I am intrigued about the shift in vote shares from round one to round two in the Egyptian presidential election. In my post on round one of the elections, I made some speculative maps about voting coalitions for the second round, assuming “Islamist” Aboul-Fotouh voters would (for the most part) vote for Mursi and “Feloul” Moussa voters would vote for Shafiq. But the big question was what liberal/leftist/revolutionary Hamdeen Sabbahi voters would do. Of course, we will never know on a person-by-person basis, but the now-approved second round election data shows on a governorate level how Shafiq and Mursi improved on their performance from the first round. The result varies considerably between governorates.

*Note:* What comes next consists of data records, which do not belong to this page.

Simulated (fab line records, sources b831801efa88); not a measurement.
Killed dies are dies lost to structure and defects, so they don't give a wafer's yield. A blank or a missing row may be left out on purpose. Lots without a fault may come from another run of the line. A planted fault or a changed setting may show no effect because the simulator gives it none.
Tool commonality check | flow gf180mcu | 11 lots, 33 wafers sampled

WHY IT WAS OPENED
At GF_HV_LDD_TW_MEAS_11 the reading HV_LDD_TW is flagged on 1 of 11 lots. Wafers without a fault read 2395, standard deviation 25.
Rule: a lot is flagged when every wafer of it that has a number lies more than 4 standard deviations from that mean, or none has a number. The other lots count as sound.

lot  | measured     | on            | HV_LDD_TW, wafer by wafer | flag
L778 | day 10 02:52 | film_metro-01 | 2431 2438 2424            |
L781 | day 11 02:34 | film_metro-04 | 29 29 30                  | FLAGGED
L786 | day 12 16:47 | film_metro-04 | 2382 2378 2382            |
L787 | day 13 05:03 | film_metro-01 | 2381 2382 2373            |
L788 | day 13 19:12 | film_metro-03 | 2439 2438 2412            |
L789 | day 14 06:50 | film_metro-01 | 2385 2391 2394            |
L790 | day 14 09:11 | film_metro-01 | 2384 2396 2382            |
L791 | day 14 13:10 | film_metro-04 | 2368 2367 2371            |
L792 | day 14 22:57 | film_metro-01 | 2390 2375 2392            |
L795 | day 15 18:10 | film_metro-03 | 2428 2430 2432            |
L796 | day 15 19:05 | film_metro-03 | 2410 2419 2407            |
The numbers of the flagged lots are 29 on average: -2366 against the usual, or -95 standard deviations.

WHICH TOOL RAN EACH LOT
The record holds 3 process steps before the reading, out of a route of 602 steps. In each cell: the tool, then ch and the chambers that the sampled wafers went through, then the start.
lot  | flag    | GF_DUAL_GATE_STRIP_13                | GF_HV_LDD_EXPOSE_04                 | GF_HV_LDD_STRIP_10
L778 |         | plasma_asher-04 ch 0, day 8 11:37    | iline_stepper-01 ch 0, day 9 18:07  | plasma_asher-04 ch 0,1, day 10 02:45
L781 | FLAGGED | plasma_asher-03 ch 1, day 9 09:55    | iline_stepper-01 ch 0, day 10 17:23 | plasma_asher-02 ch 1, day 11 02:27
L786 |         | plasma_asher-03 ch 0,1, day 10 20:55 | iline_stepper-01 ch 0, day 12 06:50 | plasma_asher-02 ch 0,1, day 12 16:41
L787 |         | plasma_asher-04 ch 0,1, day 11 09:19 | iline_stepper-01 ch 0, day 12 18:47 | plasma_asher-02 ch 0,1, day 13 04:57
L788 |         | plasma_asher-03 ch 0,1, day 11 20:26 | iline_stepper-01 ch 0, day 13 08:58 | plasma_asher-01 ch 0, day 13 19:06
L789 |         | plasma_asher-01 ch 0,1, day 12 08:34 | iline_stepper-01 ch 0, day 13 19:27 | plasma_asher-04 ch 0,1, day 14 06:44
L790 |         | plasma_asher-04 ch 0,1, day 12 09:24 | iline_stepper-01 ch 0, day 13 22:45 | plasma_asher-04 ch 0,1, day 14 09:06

On the national level, the first round vote share of these “coalitions” were 43% for Islamists Mursi and Aboul-Fotouh, 35% for Feloul Shafiq and Moussa, and 22% for Sabbahi. The final round vote shares were 52% for Mursi and 48% for Shafiq. So even though Shafiq lost, he picked up 13 points of the Sabbahi share while Mursi only picked up 9 points. Be aware, I am employing this statistic in merely the broadest possible descriptive (non-scientific) sense. I’m sure that many first-round Sabbahi voters stayed at home or made boycott votes, while Shafiq and Mursi drove out large numbers of voters in the second round who did not even vote in the first round, especially considering overall voter turnout increased from 45 to 50% in the second round.
Taking the “Sabbahi shift” as a merely descriptive way of understanding the change between the first and second round results, here’s a map showing the share of the Sabbahi vote the Shafiq camp won in the second round. By share here, I mean the fraction of the overall Sabbahi vote for each governorate — so, for the country as a whole, getting 13% of 22% means Shafiq received 62% of the Sabbahi share. In a few cases, the coalition’s first round vote increased more than Sabbahi’s ENTIRE vote share: for example, in Menoufiya, the Feloul candidates won 58% of the vote in the first round, and Sabbahi won 10%, but then Shafiq received 71% in the final round. I’m calling this (the biggest) Sabbahi shift of 129%, but it almost certainly means a massive influx of new voters. Anybody knows why so many people would want to vote for Shafiq at the last minute? Hmm…
At any rate, in many cases, Shafiq and Mursi split the “Sabbahi shift” evenly (i.e. the 40-60% range on the map. A Mursi map would be the inverse of this Shafiq map).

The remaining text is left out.